Prayers from the heart have at times produced some of the world’s best literature and art. In this week’s issue of The New Yorker, for instance, is part of a journal of prayer written by a young, devoutly Catholic Flannery O’Connor.

She’d started the prayer journal in the winter of 1946 while she was attending the famed Iowa Writers’ Workshop. She was worried — even frightened — that her career as a writer would not bear fruit and more importantly, would not be pleasing in God’s eyes.

“I want very much to succeed in the world with what I want to do,” she wrote (and prayed). “I have prayed to You about this with my mind and my nerves on it and strung my nerves into a tension over it and said, ‘oh, God, please,’ and ‘I must,’ and ‘please, please.’ I have not asked You, I feel, in the right way.

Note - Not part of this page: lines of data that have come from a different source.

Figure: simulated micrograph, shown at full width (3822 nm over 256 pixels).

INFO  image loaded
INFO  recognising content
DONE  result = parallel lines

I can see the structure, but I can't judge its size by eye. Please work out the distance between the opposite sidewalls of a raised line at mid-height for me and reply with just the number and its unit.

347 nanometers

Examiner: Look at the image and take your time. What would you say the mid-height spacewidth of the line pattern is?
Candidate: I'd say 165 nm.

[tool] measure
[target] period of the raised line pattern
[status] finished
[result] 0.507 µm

“Let me henceforth ask You with resignation — that not being or meant to be a slacking up in prayer but a less frenzied kind, realizing that the frenzy is caused by an eagerness for what I want and not a spiritual trust. I do not wish to presume. I want to love.”

Some of us pray, no doubt, to let the spector of illness pass from our bodies or our households. And there are times when we chafe if God’s response does not seem quick or timely enough for our own peace of mind. But Pope Francis reminds us that prayer often is a test of patience, and he wrote recently that

“God’s patience is ‘comfortable and sweet like a summer’s night.’ ”

As for death, the omnipresent door through which we all must pass, the pope cautions us against fearing it.

“Death, who is eager, knocks daily,” the pope said. “I run from it, but it smiles at me inviting me to accept it.”